And the crowd eats it up.
That’s desperation, plain and simple. It’s opting to cast one’s lot with an incoherent charlatan who champions your cause even though his motivation is self-glorification, just because he can give you a little more breathing room in this temporal realm. That suffices in the quest for a leader to a lot of Christians these days.
If one turns one’s gaze from this spectacle and looks leftward, the notion of absolute truth gets downright scuttled, the process being couched in gauzy nods to “mystery” (juxtaposed against “absolute certainty”) and distinctions between “received interpretations of Scripture” and its “overarching narrative,” and odd assertions that Christians are tempted to “worship” the Bible rather than Jesus Christ. Um, what we know of Jesus Christ comes from the Bible. It’s all a sneaky way of insinuating relativism into the situation. It’s a way of saying that the Bible is a nice overall road map, but that its authority is tempered by our immediate sense of what appears fair and compassionate. And this argument comes from a Baptist publication.

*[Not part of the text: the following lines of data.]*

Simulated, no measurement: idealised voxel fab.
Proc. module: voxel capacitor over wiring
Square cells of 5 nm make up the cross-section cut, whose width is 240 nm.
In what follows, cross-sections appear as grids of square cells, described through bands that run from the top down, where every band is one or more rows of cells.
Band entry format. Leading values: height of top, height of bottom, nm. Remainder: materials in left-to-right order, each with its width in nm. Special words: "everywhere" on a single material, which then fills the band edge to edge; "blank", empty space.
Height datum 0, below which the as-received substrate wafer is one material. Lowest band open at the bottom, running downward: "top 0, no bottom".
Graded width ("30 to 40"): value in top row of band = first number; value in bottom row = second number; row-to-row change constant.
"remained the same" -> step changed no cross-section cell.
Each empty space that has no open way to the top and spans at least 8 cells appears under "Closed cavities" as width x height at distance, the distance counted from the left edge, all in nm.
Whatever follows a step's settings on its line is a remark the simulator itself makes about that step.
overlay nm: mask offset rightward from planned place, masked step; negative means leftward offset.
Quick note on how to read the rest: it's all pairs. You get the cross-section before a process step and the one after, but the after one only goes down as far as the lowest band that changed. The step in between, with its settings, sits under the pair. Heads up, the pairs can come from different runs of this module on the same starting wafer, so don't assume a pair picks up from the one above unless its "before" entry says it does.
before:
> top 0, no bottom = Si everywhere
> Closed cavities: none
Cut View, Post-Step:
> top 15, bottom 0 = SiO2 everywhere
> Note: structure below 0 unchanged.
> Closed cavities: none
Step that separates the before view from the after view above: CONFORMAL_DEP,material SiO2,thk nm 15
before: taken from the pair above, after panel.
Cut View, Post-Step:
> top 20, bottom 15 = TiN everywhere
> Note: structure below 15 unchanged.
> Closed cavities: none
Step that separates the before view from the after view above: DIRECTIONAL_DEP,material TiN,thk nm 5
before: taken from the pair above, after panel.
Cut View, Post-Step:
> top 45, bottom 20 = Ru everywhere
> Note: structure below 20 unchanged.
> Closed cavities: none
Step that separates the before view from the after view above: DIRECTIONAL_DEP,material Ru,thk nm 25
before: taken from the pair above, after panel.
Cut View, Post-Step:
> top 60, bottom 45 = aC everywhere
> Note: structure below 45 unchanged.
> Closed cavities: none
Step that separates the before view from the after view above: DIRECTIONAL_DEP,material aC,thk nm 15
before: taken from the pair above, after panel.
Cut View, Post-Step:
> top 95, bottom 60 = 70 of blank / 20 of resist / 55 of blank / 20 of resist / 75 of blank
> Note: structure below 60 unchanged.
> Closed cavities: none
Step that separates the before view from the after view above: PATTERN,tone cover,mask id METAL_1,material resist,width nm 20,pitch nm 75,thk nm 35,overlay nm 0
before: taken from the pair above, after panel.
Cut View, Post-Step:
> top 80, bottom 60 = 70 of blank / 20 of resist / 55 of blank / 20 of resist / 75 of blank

What one sees on the left and right have a relationship of mutual reinforcement. Those on the left make “healing our divisions” the overarching aim, at the expense of the difficult aspects of sound doctrine, and those on the right cling to a supposed champion because they feel surrounded by apostates of all stripes.
Just about the time one thinks one has found fellow Christians with whom to join hands in the quest for solid ground, further fissures leaving each individual standing on an ever-shrinking sliver of terrain appear.
Maybe there’s a divine order to this increasingly perilous crackup. Each of us stands on a smaller piece of ground, until there’s no room for anyone but the individual human being’s physical form, occupying so many square feet of space, and the spirit that looms ready to enter the space as well, as soon as the person says yes.
Ultimately, we each work out our salvation as individuals, and standing alone on that sliver, with no support from fellow sinners or the institutions they’ve built, completely dependent on spirit’s grace, may be exactly where we’re supposed to find ourselves.